If we are correct and policymakers do act to rebalance the benefits of economic growth toward workers, it will become much more difficult to achieve investment returns which match income growth in the future. We are especially concerned for the long-term prospective returns on cash and bonds, these being the asset classes where policymakers have the most direct control of prospective real and nominal returns.

The longest UK government bond matures in 2068 and currently offers investors a yield of just 1.6%. This yield is 0.4% below the 2% inflation target that the Bank of England is mandated to achieve. Assuming the Bank of England achieves its inflation target, investors in this bond are set to lose 20% of their real spending power by the time the bond matures. If, as we suspect, inflation surprises to the upside in the next half-century, the real loss of spending power could be much greater.

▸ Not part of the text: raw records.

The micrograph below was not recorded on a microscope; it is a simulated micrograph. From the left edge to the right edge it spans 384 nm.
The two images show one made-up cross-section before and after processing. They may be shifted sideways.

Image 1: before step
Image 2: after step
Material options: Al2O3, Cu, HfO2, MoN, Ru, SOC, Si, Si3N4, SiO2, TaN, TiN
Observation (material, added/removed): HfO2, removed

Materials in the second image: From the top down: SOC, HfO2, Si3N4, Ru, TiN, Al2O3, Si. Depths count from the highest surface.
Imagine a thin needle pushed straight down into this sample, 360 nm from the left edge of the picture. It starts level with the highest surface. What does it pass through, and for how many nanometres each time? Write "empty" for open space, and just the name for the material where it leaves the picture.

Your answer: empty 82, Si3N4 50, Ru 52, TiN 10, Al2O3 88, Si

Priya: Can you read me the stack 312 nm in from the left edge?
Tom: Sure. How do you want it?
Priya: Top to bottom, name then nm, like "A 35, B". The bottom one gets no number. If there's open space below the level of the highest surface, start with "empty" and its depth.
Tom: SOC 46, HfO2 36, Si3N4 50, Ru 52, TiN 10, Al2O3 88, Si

The chance of this more substantial loss of spending power is evident in the pricing of the UK government’s 2068 inflation-protected bond, which is offering investors the extraordinarily low yield of -1.7%. Investors incurring a negative real yield of 1.7% until 2068 can anticipate approximately a 60% loss of purchasing power relative to today’s basket of goods and services. If we assume an average 1.5% growth in real incomes until 2068, the loss of purchasing power relative to the future basket of goods and services could be closer to 80%.

We would urge long-term investors, concerned with providing income for future pensions, or endowments concerned with preserving inter-generational spending power, to think long and hard about what these bond yields imply for future spending power relative to future incomes.  

As discussed, it may be that these negative real returns on capital have now become a necessary and inevitable part of a rebalancing of wealth from asset owners to income earners. That said, we suspect the burden of this rebalancing will be disproportionately born by bond and cash investors rather than equity investors.

While interest rate policies and quantitative easing have depressed bond yields to extraordinarily low levels, the effect on the valuations of equities has been much milder. According to the economist Robert Shiller’s database the S&P 500 equity index, for example, is trading on a cyclically adjusted price earnings ratio of 26.5. This is equivalent to a real yield of 3.8%, which is certainly below the post-1961 average real yield of 5% but still comfortably above the likely future pace of real income growth. Equity valuations are certainly not cheap by historic standards but they do not suffer the extreme distortions of the bond markets. On top of this, their real yields still look comfortably able to generate investment returns high enough to keep pace with future rates of income growth. What’s more, if we do see upside surprises to future inflation then we should expect company revenues to move higher reflecting those higher prices, thereby immunising investors to this risk – at least in the long-run.  

In all likelihood, fifty years from now people will be consuming a bigger basket of goods and services filled with better quality products. But in fifty years’ time consumers will have adapted their expectations to those new products – their expectations will be higher than those of today. A future pensioner, reliant on the proceeds of today’s negative real-yielding bonds, may find themselves unable to afford even today’s smaller and inferior basket of goods and services. Such a situation would imply a substantial future fall in relative living standards.  

In summary, we believe aiming for investment returns that meet or beat long-term income growth is a sensible investment objective. We also believe equities are likely to more than achieve this result, whereas we expect the returns on bonds to fall far short of this goal.  

 

George Cooper, Chief Investment Officer Equitile Investments Ltd.

October 2016

 

 

*Barclays Equity Gilt study, 2015. Average annual compound rate on UK T-bills between 1961 and 2015.
**Arguably, since the advent of quantitative easing whereby central banks purchase bonds for the purpose of suppressing long term yields, the bond markets can no long be considered to reliably forecast future inflation.